Earlier versions of this article, including in Friday's paper edition of The Post, incorrectly said that a Senate vote this week expressed support for Sen. Mike Lee's balanced-budget proposal. The vote was not on his specific proposal. This version has been corrected.
Why we need a balanced-budget amendment
Amending the Constitution is not easy, nor should it be. That the Constitution has been amended just 27 times demonstrates that the process is reserved for only the most important circumstances. Our nation's critical need to balance the federal budget rises to that level.
Any effort to amend the Constitution will start in the Senate Judiciary Committee. So far, five other Republican members of the committee, on which I serve, have introduced or co-sponsored a balanced-budget amendment.
This week, 58 senators - including all 47 Republicans, 10 Democrats and Sen. Joe Lieberman, an independent - recognized this urgent need and expressed support for a balanced-budget requirement. I have put forward a proposal that would require a balanced budget every fiscal year; limit federal spending to 18 percent of gross domestic product; and require a two-thirds vote in Congress to increase taxes, raise the debt limit or run a specific deficit.

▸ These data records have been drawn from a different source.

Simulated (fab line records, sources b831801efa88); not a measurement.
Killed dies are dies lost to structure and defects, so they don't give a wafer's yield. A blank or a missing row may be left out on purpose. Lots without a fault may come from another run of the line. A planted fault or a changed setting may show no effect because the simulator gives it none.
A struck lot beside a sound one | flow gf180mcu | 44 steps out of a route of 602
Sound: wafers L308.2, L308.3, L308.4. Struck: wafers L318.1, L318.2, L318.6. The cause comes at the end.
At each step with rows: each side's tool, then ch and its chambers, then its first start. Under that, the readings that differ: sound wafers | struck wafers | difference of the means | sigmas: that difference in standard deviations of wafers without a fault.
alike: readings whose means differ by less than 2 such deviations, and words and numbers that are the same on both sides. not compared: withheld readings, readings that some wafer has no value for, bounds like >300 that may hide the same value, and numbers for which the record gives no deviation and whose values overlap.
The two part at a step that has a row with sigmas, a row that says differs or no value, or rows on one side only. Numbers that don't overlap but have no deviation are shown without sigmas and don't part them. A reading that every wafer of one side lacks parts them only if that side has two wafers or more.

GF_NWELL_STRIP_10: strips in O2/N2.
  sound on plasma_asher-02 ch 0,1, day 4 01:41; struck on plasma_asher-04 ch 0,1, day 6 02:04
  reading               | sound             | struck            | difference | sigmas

A similar measure in the House has more than 120 co-sponsors.
This is a vital issue and one on which I am committed to lead the effort in the Senate.
The vast majority of states have constitutional or statutory mandates to balance their budgets each fiscal period. Even during this tough economic climate, most states have been able to prioritize their obligations and make tough choices. The federal government should be expected to do the same.
First, a balanced-budget requirement will ensure we do not continue to drive our country further into debt by trying to do all things for all people. There are some programs we simply cannot afford, but deficit spending makes it too easy not to say no.
When Republicans and Democrats are forced to spend only what we take in, Congress will not be able to sidestep tough decisions about our national priorities.
Second, balancing our budget today will avoid even tougher choices tomorrow. Proponents of investments in areas such as education, infrastructure and energy should welcome a balanced-budget amendment because it will help make money available in the future for these priorities. Under the president's recent budget proposal, which runs a deficit every year, payments on the national debt will quadruple over the next decade, crowding out important resources.
Delaying the inevitable only increases the severity of the cuts to important programs.
Finally, a structural budget restraint is necessary to overcome Congress's insatiable appetite to spend. Both parties deserve blame for irresponsible spending. A balanced-budget amendment is the only way to ensure that Congress acts in the best interest of the country, regardless of who is in power.
Critics worry that an amendment that requires a two-thirds vote to circumvent under any circumstance may prove problematic in the case of an emergency. But history shows that in real emergencies, it is not difficult for Congress to produce a supermajority.
Three days after the Sept. 11 terrorist attacks, the House passed an emergency supplemental spending bill, 422 to 0. The Senate passed it 96 to 0.
In contrast, Americans were told that President Obama's stimulus bill was a necessary response to an economic emergency. After passing on pure party-line votes in the House (246 to 183) and Senate (60 to 38), the bill failed to create the kind of job growth the president promised. The stimulus would not have passed had it been held to the standards of my proposal, which required a two-thirds vote, and that would have saved taxpayers nearly $1 trillion.
I am ready and willing to work with my colleagues on both sides of the aisle to see that a balanced-budget amendment clears the Judiciary Committee and receives a full vote on the floor of the Senate. My proposal is strict, enforceable and holds the federal government to a necessarily higher standard.
Other senators have good ideas, and I am open to considering and incorporating additional proposals as long as a meaningful balanced-budget amendment remains in effect.
The federal government has run out of excuses. I agree with the president that the federal government can and should live within its means. A balanced-budget amendment will turn that rhetoric into a reality.
The writer is a Republican senator from Utah.